Steve Milton is a sports columnist and the author of nine books on figure skating. Covering international skating since 1980, he has attended and reported on six Winter Olympic Games and more than a dozen World figure skating championships.
Read an Excerpt
Excerpted from the
Introduction
Miki Ando, the final skater of the season, stared up at the scoreboard, her face in a state of suspended animation. 'While the crowd clapped in unison, she hung frozen between exhausted relief and whatever would happen next.
Suddenly her marks, the last scores of the year, appeared in an electronic flash: personal bests of 125.85 points in the freeskate, and 195.09 overall. Beneath them, the most important number of her young life. In Japanese: iti. In English: one. Universal translation: world champion.
As the reality struck her, Ando broke into syncopated sobs, and she pressed both hands to her face, a rivulet of tears streaking first one cheek, then the other. The 19-year-old jumping pioneer hugged her coach Nikolai Morozov so hard, she drenched his dark suit coat. She could not control her crying, even as she was being interviewed on the spot for the benefit of the crammed stands at the Tokyo Metropolitan Gymnasium. She tried to answer a question and would get only a few words out before the tears would force her to take a deep breath.
Less than a year after her controversial selection to the Japanese Olympic team, subsequent 15th-place finish and being roasted in the national press, Miki Ando was the champion of the most anticipated event at the most important world championship ever held in Japan. She had beaten the two sensational 16 year olds who dominated all the pre-Worlds attention, teammate Mao Asada and South Korea's Yu-Na Kim. And now that the almost unbearable pressure was over -- if only to be reborn again, like a perennial flower, in a few weeks -- her tears, of joy and ofremembered pain, released it.
"I did not expect that I could win," she said through tears.
In figure skating, there are always tears.
That's half the reason they call the area where skaters wait for their marks the Kiss 'n' Cry. And there's usually a lot more crying than kissing.
But the 2007 world championship, which confirmed a dramatic eastward shift in skating's power balance, was an even wetter Worlds than most. There was more spontaneous emotion among the winners, and there will continue to be more as the sport heads to Vancouver's 2010 Olympics. That's because skaters can no longer absolutely expect a certain result. They cannot prepare their body language or their victory speech in advance, because there is no understood and accepted pecking order. You must skate, and skate well, on the day - or you will lose. When skaters do perform well, and do win, they are drained to exhaustion with no defense against overwhelming feelings.

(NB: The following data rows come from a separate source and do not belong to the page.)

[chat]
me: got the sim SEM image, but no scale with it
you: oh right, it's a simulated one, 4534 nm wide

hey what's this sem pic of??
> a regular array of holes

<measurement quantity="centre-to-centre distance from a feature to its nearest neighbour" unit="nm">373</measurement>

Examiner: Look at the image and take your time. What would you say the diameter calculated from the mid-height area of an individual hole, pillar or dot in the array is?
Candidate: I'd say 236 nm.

Forty-eight hours before Ando's emotional celebration, there had been an even more graphic spilling of tears. Daisuke Takahashi, Ando's mercurial countryman, won the freeskate to capture the silver medal, the best finish by a Japanese man in the history of the world championships. Overcome by the magnitude of the performance of his life, he sobbed uncontrollably for several minutes, as the partisan crowd cheered lustily, smashing the old stereotype of the quietly appreciative Japanese audience. Takahashi had played to the crowd, and the crowd to him.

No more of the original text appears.